But our souls are wiser than all of this. There comes a moment in our lives where we grow out of the collective values and ways of living common to our societies. At a certain point in our lives, we realize that the values, attitudes, relationships and beliefs we’ve held no longer contribute to the development of who we truly are: our authentic selves.
This life crisis, although painful, provides a vital opportunity for us to begin our spiritual journeys towards wholeness.
Quarter-Life, Middle-Life and Deathbed Crisis
In our Western soul-suppressing societies, many of us experience our “true callings” towards the spiritual journey throughout life, but most of us never truly “hear” or answer to them.
This spiritual calling presents itself in many ways throughout our lives such as the death of loved ones, suicidal depressions, illnesses, near-death experiences, divorce, and so forth. But there are three main milestones that call to us the most loudly.
The first calling is what we modernly refer to as the “quarter-life crisis.” The quarter-life crisis happens in the first quarter of life: generally after we finish high school or university. At this time in our lives, we intuitively know that we need to “find” ourselves by leaving behind our family, friends and hometowns. These people and places formed our juvenile identities as children and teenagers.

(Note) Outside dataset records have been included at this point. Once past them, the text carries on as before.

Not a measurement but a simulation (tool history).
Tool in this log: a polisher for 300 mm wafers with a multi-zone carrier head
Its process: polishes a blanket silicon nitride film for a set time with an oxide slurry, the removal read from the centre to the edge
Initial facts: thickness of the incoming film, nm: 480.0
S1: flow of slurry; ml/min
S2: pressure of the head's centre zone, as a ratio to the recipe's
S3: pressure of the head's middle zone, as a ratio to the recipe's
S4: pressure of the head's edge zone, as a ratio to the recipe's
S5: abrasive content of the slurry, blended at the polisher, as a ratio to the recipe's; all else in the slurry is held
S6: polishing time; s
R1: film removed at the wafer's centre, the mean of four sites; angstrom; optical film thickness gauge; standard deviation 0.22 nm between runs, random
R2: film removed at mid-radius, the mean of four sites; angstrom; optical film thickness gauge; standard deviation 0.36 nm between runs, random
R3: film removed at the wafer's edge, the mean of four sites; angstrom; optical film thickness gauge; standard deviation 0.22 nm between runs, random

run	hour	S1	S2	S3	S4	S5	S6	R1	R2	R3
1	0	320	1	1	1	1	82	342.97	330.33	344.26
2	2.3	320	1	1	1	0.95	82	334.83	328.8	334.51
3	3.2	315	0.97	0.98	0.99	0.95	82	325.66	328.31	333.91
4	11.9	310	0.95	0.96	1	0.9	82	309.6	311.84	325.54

When I answered this calling, I remembered feeling intense fear and uncertainty. Saying goodbye to everyone and everything you love is a very hard task.
The second great calling presents itself as a “midlife crisis.” This crisis may come in the form of an affair, a divorce, severe job unhappiness, an empty nest, lifeless relationships, endless life dissatisfaction, or disappointment with the way life has gone. Ultimately, in my opinion, the midlife crisis comes at a moment where you’ve gathered enough wisdom to know that you’re not going to live forever.
Most people who experience midlife crises have spent their entire lives raising a family, or working in a career. They haven’t had the time, or capacity, to ask the important questions in life. Eventually, something triggers the question, “Is this all there is?”
The third and final calling often comes as a deathbed crisis if we didn’t answer the previous two callings. The inevitability of an imminent death creates such immense turmoil and ego distress, that the light of consciousness is finally permitted to shine through us. Many hospice workers have confirmed this with me.
Although it’s better late than never, what a shame that so many people wait until their last moments to taste truth, deep insight and peace. Some never even experience it.
We all have to accept our imminent death someday in order to live life more fully. The sooner we come to terms with this, the better. But even if we receive this calling late in life, we are still blessed to receive it.
Surrendering to the Hurricane
Listening to your calling and accepting your spiritual awakening comes like a great hurricane.
Suddenly everything you’ve ever known is ripped away from you and lost in the tempest. The more you struggle, the more you get thrown around mercilessly. But the moment you surrender, you stand in the eye of the hurricane peacefully allowing everything that doesn’t serve you to be swept away.
Surrendering is extremely important in two ways. Firstly, it allows you to let go of your former limiting self, e.g. all of your beliefs, ambitions, roles, and perceptions of how you were suppose to be. And secondly surrendering allows you to embody your Soul, that is, all of your deepest longings, dreams and wildest passions.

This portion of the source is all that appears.